In addition, after Willie’s demonstration it becomes even more completely obvious that, to put a lone ball in any glass whatsoever, one must first remove the paired ball from that glass, switching them. And switching balls in glasses doesn’t help a bit. The lone ball changes but never goes away, not if it is switched an infinite number of times in any 1 glass, or even in every glass, not even an absolutely infinite number of times.

Digression: we can also note that Willie’s demonstration could have been to just humbly place the lone ball on the table, close his eyes meditatively, and silently stare down our Mathematician — in pure Zen and The Art of 19th Hole None-Up-Man-Ship style. What we get from adding the first paired ball-and-glass is actually the second stage of the finite induction proof that can be started with just the lone ball, which cannot be paired 1-to-1 with Zen paired no-balls-and-no-glasses. But Willie probably figured that the high road would take too long, so he took the low road, and he was in Scotland well before everyone else. Actually, that isn’t it. Humility and silence just aren’t Willie’s long suits.

Of course, someone will probably still want to take the handwaving — “all the balls in the air at once” — approach and shift all the golf balls in the glasses “simultaneously”, since it’s obvious it can’t be done any other way. In that case, the situation-problem becomes clearer if we realize that we must be able to replace “the set of all natural numbers” with its definition, i.e. by its serial-sequential construction. When we do that, then the handwaving we do when we “simultaneously shift the infinity of golf balls 1 golf ball to the right” is seen for just that, since as we are reconstructing the set as we did in the first place, we always get a new “wee small glass” out there to the right, even at infinity, just as Cantor got new ordinals out past the first transfinite ordinal. This violates the self-equality and self-equivalence of the set of all natural numbers {1,2,3...}. Since that new glass must come with its own ball, it’s obvious that somewhere we need an extra empty glass, further violating the self-equality and self-equivalence of {1,2,3...}.

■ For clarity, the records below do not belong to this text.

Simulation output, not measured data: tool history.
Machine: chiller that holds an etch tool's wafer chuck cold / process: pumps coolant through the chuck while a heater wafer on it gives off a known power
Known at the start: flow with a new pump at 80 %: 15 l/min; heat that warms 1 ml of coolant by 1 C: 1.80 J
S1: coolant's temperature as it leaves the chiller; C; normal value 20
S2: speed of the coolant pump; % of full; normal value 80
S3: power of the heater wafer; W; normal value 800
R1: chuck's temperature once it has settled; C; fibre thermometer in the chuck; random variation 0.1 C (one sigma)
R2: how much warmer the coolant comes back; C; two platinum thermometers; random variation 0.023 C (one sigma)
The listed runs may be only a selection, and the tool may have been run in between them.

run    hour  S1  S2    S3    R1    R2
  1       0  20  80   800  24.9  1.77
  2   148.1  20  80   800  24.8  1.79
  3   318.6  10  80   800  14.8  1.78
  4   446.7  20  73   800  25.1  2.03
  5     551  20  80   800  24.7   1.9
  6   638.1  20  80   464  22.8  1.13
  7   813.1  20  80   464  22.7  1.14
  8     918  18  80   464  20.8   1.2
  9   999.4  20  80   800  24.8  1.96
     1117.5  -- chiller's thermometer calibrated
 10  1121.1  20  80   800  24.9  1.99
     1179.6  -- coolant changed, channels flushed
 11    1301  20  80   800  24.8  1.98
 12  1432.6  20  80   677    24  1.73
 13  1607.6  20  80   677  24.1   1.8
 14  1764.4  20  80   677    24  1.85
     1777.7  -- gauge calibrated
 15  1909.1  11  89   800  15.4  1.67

Although it is strictly illegitimate (see Fundamental... Oversights), some mathematicians dismiss formal arguments that refer to the original definition or construction of the entities involved, and themselves present arguments that refer to the “simultaneous existence” of the already serially-sequentially constructed-defined entities. In other words, these... mathematicians argue to the effect that:

• “Now that the entities in question have been defined or constructed sequentially-serially, they have a ‘simultaneous existence’, and no longer depend on their humble origins.”

Note the logical similarity to:

• “We are out on a limb, and we no longer depend on the tree we climbed to get out on the limb.”

One example of this ‘simultaneous existence’ is the map, or mappings, from all the ns to the all n + 1s, in order to avoid the reasoning given above.

But in our case here, even this “simultaneous existence” argument is fatally flawed. In all previous constructions, the “+ 1” was an action which created a new element and added it to a new “intermediate set” of the set under construction. Although we can argue that for any single n that there must exist an n + 1 in the set of all natural numbers, when we apply the “+ 1” to every element in the set of all natural numbers, we are effectively doing what we did when we extended {1,2,3...n} to {1,2,3...n,n + 1}, adding a new element to the set which was ostensibly already completely defined or constructed. (NOTE: the set {1,2,3...n,n + 1} has as elements all the elements of {1,2,3...n} and all those same elements “+ 1”. The duplicates are invisibly turned into singletons due to our definition of set.) This is also a standard contradiction, although noticeably more difficult to see when presented merely formally. This is why The Golfers Paradox is so important, since it makes not only the fatal flaw per se “intuitively obvious”, but it also makes obvious how to make the demonstration formally rigorous within set theory.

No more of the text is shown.